Murray Goulburn backs milk price index in senate submission

Murray Goulburn intends to work with all members of the supply chain to improve milk-price transparency. 

The processing giant said a commodity milk price index might be the best way to ensure pricing transparency in a submission made to the senate inquiry into the dairy industry. 

The Senate Economics References Committee – launched by senators Nick Xenophon and Jacqui Lambie in September – was told by MG a “tailored commodity milk price index would be beneficial to all participants in the Australian dairy industry”.
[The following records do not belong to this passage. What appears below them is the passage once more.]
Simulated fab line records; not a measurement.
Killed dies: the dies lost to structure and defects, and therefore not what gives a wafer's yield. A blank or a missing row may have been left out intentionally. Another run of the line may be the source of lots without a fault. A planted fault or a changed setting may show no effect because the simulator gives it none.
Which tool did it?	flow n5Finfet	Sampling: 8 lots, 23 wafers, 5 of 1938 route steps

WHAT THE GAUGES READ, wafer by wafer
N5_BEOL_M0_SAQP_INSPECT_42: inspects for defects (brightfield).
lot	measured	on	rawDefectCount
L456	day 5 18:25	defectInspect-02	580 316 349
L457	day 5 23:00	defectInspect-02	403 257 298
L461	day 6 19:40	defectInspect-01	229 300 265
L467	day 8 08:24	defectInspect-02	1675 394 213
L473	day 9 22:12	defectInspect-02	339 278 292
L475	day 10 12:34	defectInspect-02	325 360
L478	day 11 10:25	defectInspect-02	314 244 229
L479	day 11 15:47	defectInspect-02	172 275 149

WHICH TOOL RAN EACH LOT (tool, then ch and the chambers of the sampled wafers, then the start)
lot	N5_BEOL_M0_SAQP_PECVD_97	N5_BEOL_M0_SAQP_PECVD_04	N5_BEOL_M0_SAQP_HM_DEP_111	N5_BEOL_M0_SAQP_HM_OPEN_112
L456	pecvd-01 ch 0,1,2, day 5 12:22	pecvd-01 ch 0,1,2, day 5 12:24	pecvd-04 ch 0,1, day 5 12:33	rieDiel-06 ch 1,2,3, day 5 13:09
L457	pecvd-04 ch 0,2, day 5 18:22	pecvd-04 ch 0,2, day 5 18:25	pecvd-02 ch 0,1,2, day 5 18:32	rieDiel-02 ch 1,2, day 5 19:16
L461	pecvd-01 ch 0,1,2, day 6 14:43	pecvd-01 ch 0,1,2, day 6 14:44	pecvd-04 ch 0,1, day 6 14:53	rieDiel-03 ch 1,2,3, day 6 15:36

In MG’s submission, interim chief executive David Mallinson said it supported transparency, adding the Code of Conduct announced last week was one way to achieve this. 

He said MG had “by far” the largest exposure to international commodities of all Australian processors.

“With the amount of volatility we have seen in export commodity markets, we need to have a different policy mechanism to absorb (this),” Mr Mallinson said. 

During the election campaign Federal Agriculture Minister Barnaby Joyce promised to establish an index, committing $2 million towards the initiative. 

The inquiry is one of four investigations initiated since the dairy crisis began in April and aims to question the legality behind the retrospective price cuts of Murray Goulburn and Fonterra. 

MG’s submission follows others made by south-west lobby group Farmer Power, the National Union of Workers and Australian Dairy Farmers.

Acting Australian Dairy Farmers president David Basham said it wanted to find a way to “stop things like (the dairy crisis) from happening again”.

“In our submission we said we were working with companies in relation to terms in the contracts and setting up a code of conduct,” he said. “With new (small business) legislation coming into force on November 12, (the code will be) necessary to stop individuals needing to take companies to court.”

Mr Basham said he looked forward to hearing the results to “find out what went wrong”. 

“The senate inquiry will pick up loose ends not picked up by regulators (ACCC and ASIC),” he said.